The Financial Conduct Authority (FCA), the City of London regulator, has laid out intentions to modernise rules in a bid to attract SPAC listings to the London Stock Exchange. SPACs (special purpose acquisition companies) are blank-cheque shell companies that list on a stock exchange, raise funds via public markets, and then usually agree a reverse acquisition with a company keen on a short-cut listing.
Because SPAC listings offer a cheaper, easier, faster option for companies to list compared to a traditional IPO, they’ve boomed in popularity on Wall Street in recent times. The pace of SPAC listings has been particularly intense this year. It is known there have been concerns within the government that London’s stricter rules around SPACs have meant the London Stock Exchange has been missing out.
A recent government-commissioned review of the City’s rules around listings and premium listings recently led to a rule change on dual-class share structures. That has immediately attracted big-name IPOs by the likes of Deliveroo, exactly the kind of high-growth tech company the change was designed to entice. Rising UK life sciences company Oxford Nanopore also announced this week it plans a London IPO in the second half of the year.

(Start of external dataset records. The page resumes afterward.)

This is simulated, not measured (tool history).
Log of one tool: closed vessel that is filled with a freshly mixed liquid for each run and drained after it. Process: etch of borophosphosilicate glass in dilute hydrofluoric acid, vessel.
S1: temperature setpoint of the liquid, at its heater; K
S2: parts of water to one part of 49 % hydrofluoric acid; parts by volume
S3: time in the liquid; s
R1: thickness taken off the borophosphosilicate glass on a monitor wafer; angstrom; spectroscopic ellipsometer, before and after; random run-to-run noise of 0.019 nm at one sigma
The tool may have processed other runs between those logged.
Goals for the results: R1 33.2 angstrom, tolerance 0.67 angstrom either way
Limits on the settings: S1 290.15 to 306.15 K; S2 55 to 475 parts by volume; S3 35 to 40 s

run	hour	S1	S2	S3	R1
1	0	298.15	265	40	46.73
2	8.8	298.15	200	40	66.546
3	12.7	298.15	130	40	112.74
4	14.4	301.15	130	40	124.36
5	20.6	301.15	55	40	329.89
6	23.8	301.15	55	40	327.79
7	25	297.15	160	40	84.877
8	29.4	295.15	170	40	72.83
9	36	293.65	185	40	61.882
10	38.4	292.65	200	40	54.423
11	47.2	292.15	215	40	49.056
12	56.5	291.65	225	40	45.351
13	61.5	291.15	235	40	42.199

London has recently lost out to Wall Street and even Amsterdam when it comes to the listings of companies of a similar profile from the UK and Europe. Following the success of the first tweaks to the rules, the FCA is now poised to act on another of the recommendations made by the report, which was led by Lord Hill of Oareford, the UK’s former European Commissioner.
Currently, SPACs listed on the LSE have to suspend trading of their shares before they announce a deal. That increases the risk for a SPAC’s owners and investors by locking them into their investment for an unclear amount of time. The FCA will scrap that rule if they can otherwise “strengthen protections for investors”.
The FCA will now commence a four-week consultation that will look at options for
“a minimum market capitalisation and a redemption option for investors”.
The regulator’s statement read:
“Our proposals will help to ensure that Spacs operate within a framework of high regulatory standards and oversight”.
“Where such protections are in place, we consider that the existing presumption of suspension of the listing for such companies at the point of announcement of an acquisition target is no longer required and we therefore intend to consult on this basis.”
If encouraging SPAC listing in London proves a wise call won’t be considered a cut and dry matter for many. Some analysts and market observers believe the surge in SPAC listings on Wall Street is an indication of over-heating markets and a risk for investors. Yesterday Barclays analysts told investors in a note they have some concerns the boom in SPAC listings across the Atlantic. Namely,
“whether over- exuberance may be leading to greater volatility for some securities”.